Filename extension | .zip |
---|---|
Developed by | |
Initial release | 27 September 2006 |
Type of format | Transit schedule format |
Extended from | CSV |
Standard | De facto standard |
Open format? | Yes, CC BY 3.0 |
Website | gtfs |
GTFS or the General Transit Feed Specification defines a common data format for public transportation schedules and associated geographic information. [1] GTFS contains only static or scheduled information about public transport services, and is sometimes known as GTFS Static or GTFS Schedule to distinguish it from the GTFS Realtime extension, which defines how information on the realtime status of services can be shared. [1] [2]

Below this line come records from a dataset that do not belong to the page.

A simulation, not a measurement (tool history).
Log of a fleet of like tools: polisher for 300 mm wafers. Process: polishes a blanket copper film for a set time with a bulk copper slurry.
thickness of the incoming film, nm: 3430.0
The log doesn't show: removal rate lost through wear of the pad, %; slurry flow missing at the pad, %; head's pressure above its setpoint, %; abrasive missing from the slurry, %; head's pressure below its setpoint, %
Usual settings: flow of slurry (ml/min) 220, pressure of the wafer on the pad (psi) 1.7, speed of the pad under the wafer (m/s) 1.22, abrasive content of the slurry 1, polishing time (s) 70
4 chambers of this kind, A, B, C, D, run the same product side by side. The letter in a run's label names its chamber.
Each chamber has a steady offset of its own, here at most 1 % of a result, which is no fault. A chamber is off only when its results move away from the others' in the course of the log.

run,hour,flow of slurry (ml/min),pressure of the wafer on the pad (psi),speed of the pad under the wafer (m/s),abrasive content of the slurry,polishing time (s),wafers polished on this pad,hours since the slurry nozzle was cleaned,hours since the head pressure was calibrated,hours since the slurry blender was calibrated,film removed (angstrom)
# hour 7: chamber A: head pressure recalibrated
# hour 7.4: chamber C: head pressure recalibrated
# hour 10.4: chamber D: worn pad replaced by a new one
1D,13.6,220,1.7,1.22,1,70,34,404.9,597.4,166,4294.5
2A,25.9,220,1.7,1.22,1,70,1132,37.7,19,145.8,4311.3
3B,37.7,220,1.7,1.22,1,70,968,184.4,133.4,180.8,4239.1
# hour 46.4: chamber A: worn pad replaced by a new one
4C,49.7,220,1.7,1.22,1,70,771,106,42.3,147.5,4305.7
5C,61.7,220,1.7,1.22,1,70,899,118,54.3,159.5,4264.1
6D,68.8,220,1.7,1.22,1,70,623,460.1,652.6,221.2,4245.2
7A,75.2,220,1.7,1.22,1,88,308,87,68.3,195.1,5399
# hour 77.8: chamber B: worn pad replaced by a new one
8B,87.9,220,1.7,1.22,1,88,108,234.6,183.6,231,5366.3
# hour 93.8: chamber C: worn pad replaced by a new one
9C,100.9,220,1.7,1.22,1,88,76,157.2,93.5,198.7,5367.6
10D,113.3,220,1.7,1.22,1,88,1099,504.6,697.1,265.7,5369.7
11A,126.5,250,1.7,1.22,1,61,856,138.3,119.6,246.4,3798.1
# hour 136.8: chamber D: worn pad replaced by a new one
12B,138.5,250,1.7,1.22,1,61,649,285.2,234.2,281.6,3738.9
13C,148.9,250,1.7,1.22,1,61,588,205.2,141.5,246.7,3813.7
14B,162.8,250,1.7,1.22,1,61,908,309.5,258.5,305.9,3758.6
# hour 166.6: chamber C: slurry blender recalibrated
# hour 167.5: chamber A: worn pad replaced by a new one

What was to become GTFS started out as a side project of Google employee Chris Harrelson in 2005, who "monkeyed around with ways to incorporate transit data into Google Maps when he heard from Tim and Bibiana McHugh, married IT managers at TriMet, the transit agency for Portland, Oregon". [3] McHugh is cited with being frustrated about finding transit directions in unfamiliar cities, while popular mapping services were already offering easy-to-use driving directions at the time. [4]
Bibiana and Tim McHugh eventually got into contact with Google and provided the company with CSV exports of TriMet's schedule data. In December 2005, Portland became the first city to be featured in the first version of Google's "Transit Trip Planner". [5] In September 2006, five more US cities were added to the Google Transit Trip Planner, and the data format released as the Google Transit Feed Specification. [6]
In the United States, there had not been any standard for public transit timetables prior to the advent of GTFS, not even a de facto standard. According to long-time BART website manager Timothy Moore, before the advent of GTFS, BART had to provide different data consumers with different formats, making a standardized transit format very desirable. [3] The publicly and freely available format specification, as well as the availability of GTFS schedules, quickly made developers base their transit-related software on the format. This resulted in "hundreds of useful and popular transit applications" [4] as well as catalogues listing available GTFS feeds. Due to the common data format those applications adhere to, solutions do not need to be custom-tailored to one transit operator, but can easily be extended to any region where a GTFS feed is available.
Due to the wide use of the format, the "Google" part of the original name was seen as a misnomer "that makes some potential users shy away from adopting GTFS". As a consequence, it was proposed to change the name of the specification to General Transit Feed Specification in 2009. [7]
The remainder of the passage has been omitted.